September 20, 2024

Metal detectors coming to CCSD schools as more weapons being found

School Metal Detector

Mike Groll / AP

In this Sept. 6, 2016, file photo, students at William Hackett Middle School have their bags checked and pass through metal detectors on the first day of school in Albany, N.Y.

The Clark County School District is rolling out metal detectors at select schools this fall with hopes of reducing the number of weapons brought onto its campuses, school officials said Wednesday.

District officials have frequently said that metal detectors would cause major bottlenecks at school entrances, but improved technology has allowed more efficient flow of people through walk-through detectors, CCSD Police Chief Mike Blackeye said.

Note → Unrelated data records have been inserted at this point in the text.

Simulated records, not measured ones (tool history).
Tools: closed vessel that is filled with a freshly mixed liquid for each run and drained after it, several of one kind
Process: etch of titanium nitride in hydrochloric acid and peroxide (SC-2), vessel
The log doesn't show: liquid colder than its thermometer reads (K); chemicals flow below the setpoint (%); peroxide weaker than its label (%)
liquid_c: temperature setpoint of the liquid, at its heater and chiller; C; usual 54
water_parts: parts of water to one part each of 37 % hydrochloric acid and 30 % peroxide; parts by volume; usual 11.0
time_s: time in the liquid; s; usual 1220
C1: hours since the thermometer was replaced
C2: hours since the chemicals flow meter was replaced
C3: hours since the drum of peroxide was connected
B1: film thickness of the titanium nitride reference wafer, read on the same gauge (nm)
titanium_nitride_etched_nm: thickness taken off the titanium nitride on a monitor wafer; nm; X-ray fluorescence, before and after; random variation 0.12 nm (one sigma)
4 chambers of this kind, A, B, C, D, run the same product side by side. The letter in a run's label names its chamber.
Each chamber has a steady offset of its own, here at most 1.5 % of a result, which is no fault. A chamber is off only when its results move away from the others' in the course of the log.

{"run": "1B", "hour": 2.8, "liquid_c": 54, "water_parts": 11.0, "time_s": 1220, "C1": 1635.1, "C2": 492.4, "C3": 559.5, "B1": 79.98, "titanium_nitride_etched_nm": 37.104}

They will debut in August at the start of the new school year at select campuses.

“We’re hoping not to create any type of obstacles to getting our kids into school on time,” Blackeye said. “That’s one of the biggest things that had prevented us over the years in getting metal detectors on our campuses.”

Through April, CCSDPD had taken 30 guns off of campuses, according to department data — mostly from students, and often, loaded, police said. School police seized33 guns last school year, Blackeye said.

“Those are the ones we caught,” Superintendent Jesus Jara said. “Are there more? Potentially.”

Officers have also collected at least 35 BB guns and 182 knives this year, which are “unacceptable numbers for me as an educator and as a father,” Jara added.

District spokesman Tod Story said CCSD will acquire walk-through metal detectors for the pilot program, but all other details, including which schools will try out the metal detectors, are to be determined.

Around this time last year, CCSD piloted wearable instant alert systems — or panic buttons — at nine high schools before adopting the technology districtwide. It also started planning for an upgrade of all campus security, including surveillance cameras, perimeter fencing and single points of entry, districtwide, starting with the high schools.

The alert systems, which allow any school employee to trigger a lockdown or call for help by pressing a button on a credit card-sized badge, and other security improvements came about after a violent school year that was punctuated by a brutal classroom attack of a teacher at Eldorado High School in April 2022. A then-16-year-old student was arrested and has since pleaded guilty to attempted murder, attempted sexual assault and battery with use of a deadly weapon resulting in substantial bodily harm.

CCSD has spent or budgeted $79.4 million for security upgrades at about 50 of its high schools, the district told state lawmakers. This does not include the planned metal detectors; the costs of those are not yet known.

CCSD has been roiled by violence and threats over the past few days. On Monday, a stray bullet struck a campus security monitor at Ed Von Tobel Middle School; the 18-year-old alleged gunman is now in jail on attempted murder and other charges.

Jara said that student behavior echoes what happens outside of school.

“While we’re doing everything to protect our students, school safety is a community issue that we must continue to work with our partners (on), and I know that we are,” he said.

Blackeye said that about five of the confiscated guns were brought from home, and the youngest children to bring guns to school this year were 6 and 10 years old. He asked parents to secure their guns if they own them, check their children’s backpacks, and know what their kids are doing, with whom, and where.

That includes on social media, where threats get passed around. The district said in a statement this week that it has been tracking “dozens of reports of vague social media threats” over the past few days. The district said investigators have determined that the threats are unsubstantiated, and most appear to be similar, vague, screen-captured posts that are recirculated through social media platforms. They are often created by people outside of the area “with the intent of disrupting learning.”

However, CCSD takes threats seriously.

“Threats are not joking matters,” the district said in its statement.